There was controversy last week over the appointment of Dr John Shepherd as the Archbishop of Canterbury’s new ambassador to the Vatican. The controversy wasn’t about the fact one branch of Made-up Beliefs was mingling its Sacred Truths™ with the Sacred Truths™ of another (which was upsetting enough for some of the faithful) but that Dr Shepherd has previously declared Jesus did not rise physically from the grave. In his 2008 Easter sermon, he said:
The resurrection of Jesus ought not to be seen in physical terms, but as a new spiritual reality. It is important for Christians to be set free from the idea that the resurrection was an extraordinary physical event which restored to life Jesus’ original earthly body.
Well, heaven forbid Christians should be compelled to accept reality! Needless to say, many of them didn’t like being made to do so. Undaunted, however, Shepherd went on to explain how the belief in Jesus’ resurrection came about:
…Jesus’ early followers felt His presence after His death as strongly as if it were a physical presence and incorporated this sense of a resurrection experience into their gospel accounts.

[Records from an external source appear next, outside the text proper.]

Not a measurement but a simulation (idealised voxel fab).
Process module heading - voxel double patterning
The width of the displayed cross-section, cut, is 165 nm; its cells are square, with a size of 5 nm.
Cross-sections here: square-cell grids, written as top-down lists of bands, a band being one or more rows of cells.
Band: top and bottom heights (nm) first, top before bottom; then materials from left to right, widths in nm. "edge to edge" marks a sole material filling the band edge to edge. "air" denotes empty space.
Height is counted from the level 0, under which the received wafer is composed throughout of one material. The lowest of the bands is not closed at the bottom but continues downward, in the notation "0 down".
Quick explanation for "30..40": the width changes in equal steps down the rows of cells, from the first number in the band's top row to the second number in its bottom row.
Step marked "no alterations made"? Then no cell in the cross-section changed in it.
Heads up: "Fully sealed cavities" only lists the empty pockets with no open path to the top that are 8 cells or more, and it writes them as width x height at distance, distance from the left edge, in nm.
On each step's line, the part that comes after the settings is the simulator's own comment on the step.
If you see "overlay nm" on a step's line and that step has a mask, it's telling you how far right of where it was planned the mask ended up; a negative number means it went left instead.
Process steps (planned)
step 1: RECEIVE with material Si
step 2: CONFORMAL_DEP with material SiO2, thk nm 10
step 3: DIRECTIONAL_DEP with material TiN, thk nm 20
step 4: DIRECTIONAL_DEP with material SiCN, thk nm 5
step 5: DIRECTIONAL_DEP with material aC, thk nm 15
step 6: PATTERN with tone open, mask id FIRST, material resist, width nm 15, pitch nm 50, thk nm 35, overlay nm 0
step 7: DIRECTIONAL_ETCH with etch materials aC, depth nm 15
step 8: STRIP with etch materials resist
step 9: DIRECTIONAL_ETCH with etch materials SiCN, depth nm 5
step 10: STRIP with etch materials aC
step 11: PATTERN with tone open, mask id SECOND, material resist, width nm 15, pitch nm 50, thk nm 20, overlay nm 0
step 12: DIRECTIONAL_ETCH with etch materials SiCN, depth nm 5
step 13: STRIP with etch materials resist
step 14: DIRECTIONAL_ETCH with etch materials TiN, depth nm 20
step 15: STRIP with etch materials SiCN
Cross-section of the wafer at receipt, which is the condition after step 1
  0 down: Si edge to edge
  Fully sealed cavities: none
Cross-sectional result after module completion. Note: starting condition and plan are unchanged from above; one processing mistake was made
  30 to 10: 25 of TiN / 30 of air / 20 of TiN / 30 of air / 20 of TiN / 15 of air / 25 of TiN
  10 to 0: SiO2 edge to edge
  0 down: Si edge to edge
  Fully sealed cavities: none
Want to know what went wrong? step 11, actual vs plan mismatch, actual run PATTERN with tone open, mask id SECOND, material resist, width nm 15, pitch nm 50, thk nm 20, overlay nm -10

Yes, absolutely! This is precisely what happened. I’ve written about it here. This guy’s good. Until we get to his conclusion, anyway:
But (the gospels) are not historical records as we would expect history to be written today; they are symbolic images of the breaking through of the resurrection spirit into human lives.
He’s right about he nature of the gospels, of course. They’re not historical, nor are they eye-witness accounts or even second-hand reports of eye-witness accounts; they’re propaganda, written ‘so that you may believe’ as the fourth gospel puts it.
But what’s this ‘symbolic images of the breaking through of the resurrection spirit into human lives’, Shepherd talks about? Having a good grasp of how the stories of Jesus’ ‘resurrection’ came about, he wants, for some reason, to continue promote the underlying fantasy – it’s his livelihood, after all – so he has to dress it up as something relevant to people today. He goes for ‘images of the breaking through of the resurrection spirit into human lives’, whatever that means. Breaking through from where? And what’s a ‘resurrection spirit’ when it’s at home?
Why bother though with the Jesus stuff at all? Plenty of people have life-changing experiences without having to hitch them to an ancient cult. My advice to Dr Shepherd would be to dump the ‘breaking through of the resurrection spirit’ hokum and he’ll be pretty much there. Then he can work on getting a real job.